Genre: Adult Historical Fiction
Year Release: July 14th, 2020*
Buy Links: Barnes & Noble | Unabridged Books | Libro.fm
Read an eARC from NetGalley
Content warning: Murder, war crimes, sexual assault (not depicted), comfort women, gore, PTSD, terminal illness
A historical fiction journey following one family spanning several generations and centuries. Starting with colonial Japan and a murder, going all the way to post-the-current-year (2035 to be precise) to a V.R. utopia masking future-type horrors unfolding. It’s about cycles of imperialism, violence, and generational trauma, some of which isn’t necessarily dealt with, but very much explored.
Told in a wide range of styles, from interviews to more straightforward narratives to diary entries, I found myself having a hard time believing that this was fiction and not something like a Svetlana Alexievich collection of accounts.
*In an effort to get my reading list under control, I will be finishing up a few ARCs that I should have finished, in some cases, years ago.
Yes, I am embarrassed.
This is a book to enjoy in bits and pieces. I found myself invested in the story of this family. But mostly, I wanted to really sit with the details after each passage of time. In addition, there is wide swath of heavy topics discussed, from military sex slavery, the firebombing of Tokyo, family estrangement, and more. Inheritors does not flinch from sordid details, but approaches them with a frankness that’s often eschewed in fiction. There’s no melodrama about anything, which is why I make the comparison to Svetlana Alexievich and her collections of oral histories of Chernobyl and women fighting during World War II. What also lends to this feeling is that there is no overall plot. It’s a book that’s very history-driven rather than by character or plot.

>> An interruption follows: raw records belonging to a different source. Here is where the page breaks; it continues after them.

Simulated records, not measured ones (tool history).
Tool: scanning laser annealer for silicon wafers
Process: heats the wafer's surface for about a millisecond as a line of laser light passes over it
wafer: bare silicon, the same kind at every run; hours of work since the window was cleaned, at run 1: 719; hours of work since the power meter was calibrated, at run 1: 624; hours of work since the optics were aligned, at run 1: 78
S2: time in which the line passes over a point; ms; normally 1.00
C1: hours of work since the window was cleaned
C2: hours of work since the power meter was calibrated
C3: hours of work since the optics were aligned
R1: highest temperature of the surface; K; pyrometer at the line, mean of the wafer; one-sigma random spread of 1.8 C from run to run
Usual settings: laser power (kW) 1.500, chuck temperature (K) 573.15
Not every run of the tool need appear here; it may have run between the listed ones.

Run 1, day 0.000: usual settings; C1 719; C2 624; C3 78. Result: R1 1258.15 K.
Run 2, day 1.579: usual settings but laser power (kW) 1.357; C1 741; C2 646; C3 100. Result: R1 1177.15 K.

The section that will stick with me most, I think, is the contemporary segment where a young woman visits Japan having been born in and lived in America. The sense of culture shock is tangible. Both when it comes to her curiosity and the understanding of whose stories belong to whom. It’s heart-wrenching and honest, but not cruel. It will stay with me for a while, as I also experience an analogous distance from my family and roots in northwest Poland.